With its role as a center for global fashion and as the country's hub for banking and finance, Milan, Italy, has an international flair, more so, perhaps, than any other Italian city. This is reflected in its cuisine, which is a mix of traditional recipes from its surrounding region of Lombardy, influences from the rest of Europe, and the flavors of its strong Asian community. So whether you want tradition, innovation, or a break from pasta and pizza, Milan has the restaurants for you.
Tradition meets innovation at Trippa, a cozy trattoria with an old-school vibe but imaginative takes on typical Milanese fare. As the name suggests, trippa, or tripe, is a star of the menu here, as are dishes made of other spare animal parts. Diners who aren't fans of offal will still find plenty of choices here, and the waitstaff is happy to translate the menu and offer their suggestions for both food and wine. The bone marrow comes highly recommended. Advance reservations are almost always necessary.
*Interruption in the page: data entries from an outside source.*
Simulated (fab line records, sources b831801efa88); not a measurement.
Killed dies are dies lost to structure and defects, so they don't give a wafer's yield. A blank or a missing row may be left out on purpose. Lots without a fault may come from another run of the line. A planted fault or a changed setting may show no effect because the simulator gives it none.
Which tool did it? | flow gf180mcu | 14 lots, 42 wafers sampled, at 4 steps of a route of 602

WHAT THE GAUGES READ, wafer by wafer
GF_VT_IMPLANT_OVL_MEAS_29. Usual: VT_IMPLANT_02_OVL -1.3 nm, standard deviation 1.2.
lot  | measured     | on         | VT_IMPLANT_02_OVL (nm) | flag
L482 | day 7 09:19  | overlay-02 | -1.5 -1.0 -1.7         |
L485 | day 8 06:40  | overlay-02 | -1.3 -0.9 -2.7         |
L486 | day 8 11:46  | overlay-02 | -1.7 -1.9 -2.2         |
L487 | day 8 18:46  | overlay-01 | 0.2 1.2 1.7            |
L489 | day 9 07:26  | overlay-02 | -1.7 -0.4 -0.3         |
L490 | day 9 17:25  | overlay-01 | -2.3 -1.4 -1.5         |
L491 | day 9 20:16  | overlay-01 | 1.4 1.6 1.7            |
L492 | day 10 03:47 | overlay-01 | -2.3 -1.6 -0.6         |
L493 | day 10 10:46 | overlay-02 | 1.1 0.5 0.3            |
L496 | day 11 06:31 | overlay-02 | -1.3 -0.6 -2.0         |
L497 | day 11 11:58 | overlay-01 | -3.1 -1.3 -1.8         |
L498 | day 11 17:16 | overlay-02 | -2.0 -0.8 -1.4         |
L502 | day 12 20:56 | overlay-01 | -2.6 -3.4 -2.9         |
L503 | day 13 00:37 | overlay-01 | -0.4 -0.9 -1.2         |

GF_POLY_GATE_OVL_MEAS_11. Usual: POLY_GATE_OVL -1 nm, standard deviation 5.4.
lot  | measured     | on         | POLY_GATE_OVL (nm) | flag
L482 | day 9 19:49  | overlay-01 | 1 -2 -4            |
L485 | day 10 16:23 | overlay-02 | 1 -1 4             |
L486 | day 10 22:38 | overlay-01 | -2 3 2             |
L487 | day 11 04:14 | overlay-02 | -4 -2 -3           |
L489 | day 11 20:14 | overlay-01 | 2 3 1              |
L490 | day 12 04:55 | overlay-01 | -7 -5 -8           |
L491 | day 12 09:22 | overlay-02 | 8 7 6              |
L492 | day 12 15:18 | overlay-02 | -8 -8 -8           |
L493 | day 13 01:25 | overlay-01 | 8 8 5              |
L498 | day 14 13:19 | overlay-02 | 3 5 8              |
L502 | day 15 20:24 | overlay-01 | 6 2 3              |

With its open kitchen, rustic-chic decor, a location near the Duomo, and a menu that combines familiar Milanese favorites with international influences and ingredients, Exit has won a large following among young professionals. From breakfast to happy hour, expect bright, fresh entrees, appetizers, and cocktails—and surprisingly reasonable prices. The menu offers a range of meat, fish and vegetarian items, all creatively executed and plated. Reserve ahead.
This import from Florence specializes in taglieri—heaping appetizers of cured meat, cheese, olives, bruschetta, and more served on wooden cutting boards. It's the kind of eating that's perfect for casual sharing among friends, and there's no place in Milan better than La Prosciutteria for warmth, conviviality, and high-quality products. Its canal front location in Navigli means there's great people-watching all night long. Come for aperitivo, and it just might wind up turning into dinner.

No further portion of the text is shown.